Statement by Ambassador Inigo Lambertini, Deputy Permanent Representative of Italy to the United Nations, at the Information Meeting on the UN World Water Development Report 2017: “Wastewater: The Untapped Resource” —
Director Roudil, Excellencies, Ladies and Gentlemen,
It is a great pleasure to be with you today for the official presentation of the United Nations World Water Development Report 2017 to the UN Delegations in New York.
We have heard the rich presentations and stimulating discussions on this year’s edition of the report with great interest. I am particularly pleased by what this report illustrates as it is a strong example implementation of the SDG’s: it shows that a waste product can become a precious resource and that – in a situation of water scarcity – re-using water can unlock a wide array of development opportunities.

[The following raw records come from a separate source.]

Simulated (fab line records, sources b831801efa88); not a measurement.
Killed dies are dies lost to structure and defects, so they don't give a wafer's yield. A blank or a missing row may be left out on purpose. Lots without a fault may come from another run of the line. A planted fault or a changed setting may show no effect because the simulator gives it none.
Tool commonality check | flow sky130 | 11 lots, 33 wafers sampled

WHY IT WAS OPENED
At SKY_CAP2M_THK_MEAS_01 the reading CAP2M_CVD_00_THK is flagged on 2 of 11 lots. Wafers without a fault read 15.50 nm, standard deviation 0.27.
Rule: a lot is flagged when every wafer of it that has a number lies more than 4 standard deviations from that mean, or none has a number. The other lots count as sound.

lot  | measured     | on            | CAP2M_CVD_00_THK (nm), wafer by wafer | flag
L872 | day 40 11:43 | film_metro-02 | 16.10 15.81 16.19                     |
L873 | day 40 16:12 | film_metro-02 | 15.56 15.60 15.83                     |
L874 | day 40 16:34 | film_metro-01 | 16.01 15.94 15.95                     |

Italy places great importance on achieving the internationally-agreed SDG’s in the framework of the 2030 Agenda. I am very proud of the long-standing commitment of the Government of Italy to financially support the publication of the United Nations World Water Development Report (WWDR) series and the work of the UN World Water Assessment Programme (WWAP) of UNESCO, based in Perugia, Italy.
This year’s report puts forward essential tools and recommendations for policy-makers in advancing this ambitious and far-reaching agenda, and it demonstrates that meeting the Sustainable Development Goal for water and sanitation is both technically and financially feasible.
We all know that access to safe water and improved infrastructure is a necessary condition for economic growth, social development, and the dignity and empowerment of people everywhere. But access to safe water is also a condition for peace and stability, for we cannot fail to acknowledge that resource scarcity is in turn a driver of instability, migration and strife.
One person in six lives in a precarious, unhealthy, overpopulated environment, without access to essential daily needs, such as water, appropriate sanitation and electricity. Rain cycles are altered while both geography and climate are modified. The consequences of these alterations can be seen everywhere. Exacerbated by environmental degradation and security concerns, migratory phenomena are inevitable.
The issue of wastewater is right at the center of policies designed to meet these challenges. The “four Rs” approach (reduce, remove, reuse and recover), introduced by Prof. Uhlenbrook, the Coordinator of the UN World Water Assessment Programme (WWAP), should help guide and illuminate our environmental strategies. The concept of a circular economy is based on the assumption that waste is not a burden but a resource, and this (re)cycling thinking clearly places the re-use of water at the heart of its vision. Good management and governance of water resources are powerful drivers of positive change, including gender equality, the creation of decent jobs, sustainable economic growth, climate change mitigation, food security and environmental protection.
In its last four reports, the WWAP – WORLD WATER ASSESSMENT PROGRAMME has addressed four overarching issues that are at the center of development and environmental policy: in 2014 it was “Water and Energy”, in 2015 it was “Water for a Sustainable World”, in 2016 it was “Water and Jobs” and this year it is “Wastewater, The Untapped Resource”. I am confident their work will continue to help world leaders and policy makers achieve the internationally-agreed sustainable development goals .
I hope you will be inspired by the findings of this Report and finally I want to take this opportunity to call upon interested Member States to join forces with the World Water Assessment Programme of UNESCO and contribute to advancing our common agenda and water priorities.